(01/12/16)
After my mom left, I showered, listened to music, and paced my darkened condo while crying like a little bitch.
From there, I walked to the bus station.
We crossed the mountains in the dark, stopping at Hinton, where a younger me, my late brother, and his then-girlfriend went to Bull of the Woods, and in Vailmont, where a carload of burlesque dancers and I once spent the night on a trip to a convention in Seattle.
Catholic monks take a Vow of Stability--promising to spend their lives in the same place. Stability is a funny word for me though, because I associate monasteries with instability. Even getting to them requires byzantine travel arrangements: My last couple trips to Shasta Abbey in California have involved stops at airports in Seattle, San Francisco, Vancouver, Redding, California and Medford, Oregon. Those latter two are very small although Redding Airport plays 70s hits over the loudspeaker that you forgot existed, let alone how much you loved them, and Medford has a cool little model airplane display in a glass case.

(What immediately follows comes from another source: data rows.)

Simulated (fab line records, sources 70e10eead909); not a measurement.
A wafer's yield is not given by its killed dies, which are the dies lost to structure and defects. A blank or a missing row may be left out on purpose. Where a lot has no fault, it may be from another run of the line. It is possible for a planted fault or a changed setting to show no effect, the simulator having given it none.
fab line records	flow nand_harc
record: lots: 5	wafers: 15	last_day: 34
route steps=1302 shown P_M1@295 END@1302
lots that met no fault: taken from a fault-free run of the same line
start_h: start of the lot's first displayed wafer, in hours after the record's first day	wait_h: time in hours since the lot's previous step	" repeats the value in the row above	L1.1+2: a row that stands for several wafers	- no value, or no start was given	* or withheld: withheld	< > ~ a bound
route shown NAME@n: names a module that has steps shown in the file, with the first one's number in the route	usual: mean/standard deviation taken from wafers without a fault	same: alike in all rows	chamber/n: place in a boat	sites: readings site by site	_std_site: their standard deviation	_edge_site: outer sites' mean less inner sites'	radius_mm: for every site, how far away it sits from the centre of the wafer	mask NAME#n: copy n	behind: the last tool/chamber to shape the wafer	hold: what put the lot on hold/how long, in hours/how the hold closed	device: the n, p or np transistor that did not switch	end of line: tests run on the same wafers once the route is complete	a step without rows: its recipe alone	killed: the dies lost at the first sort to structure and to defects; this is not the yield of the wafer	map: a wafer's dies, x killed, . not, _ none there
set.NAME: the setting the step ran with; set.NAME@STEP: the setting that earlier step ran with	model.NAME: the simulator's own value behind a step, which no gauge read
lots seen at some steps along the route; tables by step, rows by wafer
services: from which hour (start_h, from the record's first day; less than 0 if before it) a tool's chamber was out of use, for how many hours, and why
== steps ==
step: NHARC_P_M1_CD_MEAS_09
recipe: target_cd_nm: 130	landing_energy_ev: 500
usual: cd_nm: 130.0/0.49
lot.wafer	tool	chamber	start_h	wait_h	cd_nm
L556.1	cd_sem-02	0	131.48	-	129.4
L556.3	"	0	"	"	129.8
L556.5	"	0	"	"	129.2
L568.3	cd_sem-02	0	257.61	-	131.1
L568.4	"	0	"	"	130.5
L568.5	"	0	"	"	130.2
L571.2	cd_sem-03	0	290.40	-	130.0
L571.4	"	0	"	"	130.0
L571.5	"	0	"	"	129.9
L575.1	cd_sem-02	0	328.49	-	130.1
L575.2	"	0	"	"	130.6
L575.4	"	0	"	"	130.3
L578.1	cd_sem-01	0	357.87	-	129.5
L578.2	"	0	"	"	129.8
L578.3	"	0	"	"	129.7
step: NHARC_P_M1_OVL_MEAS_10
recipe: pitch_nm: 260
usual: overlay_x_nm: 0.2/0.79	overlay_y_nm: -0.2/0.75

So far, I've been lucking in my travels. Only once have I had a problem when inclement weather delayed my flight from Medford enough that I missed my connecting flight and had to spend eighteen hours in the airport in Seattle, reading a Lee Child novel (I forget the name, but it's the one where Jack Reacher solves the mystery, sleeps with the tough female agent, and kills the bad guys) at a twenty-four hour newsstand while the employees politely mopped around me.
Fortunately, Buddhism neither requires, nor makes any promises around stability.
Neither does life.
When daylight arrived, the flat, wide, open of Alberta was gone, and we were trundling through corridors of snow-covered trees, creeping across the palm of BC's mountain and valley-lined hand.
I transferred buses twice before Lytton: once in Kamloops, which hugs the contours of the terrain like body paint on a swimsuit model. My next stop is where I am right now, Cache Creek. There are less trees here, and the snow has a more tenuous grasp on the scrubby ground. The countryside has widened into a series of rumpled, rocky hills, lumpy as the comforter on a badly made bed.
In any case, here I am, writing in a restaurant in Cache Creek next to a trio of bus drivers, one of who has just informed me that one of my bags has not made the trip with me.
"Probably in Vancouver right now," he tells me. "Or maybe still back in Kamloops."
"Not Vancouver," a second driver says. "That bus is still two hours out."
"It'll be in Lytton tomorrow," the first driver reassures me. "You'll just have to come back into town and get it."
"The screw-up probably happened in Kamloops," the second drive muses. "Or Vailmont. That's an important transfer point."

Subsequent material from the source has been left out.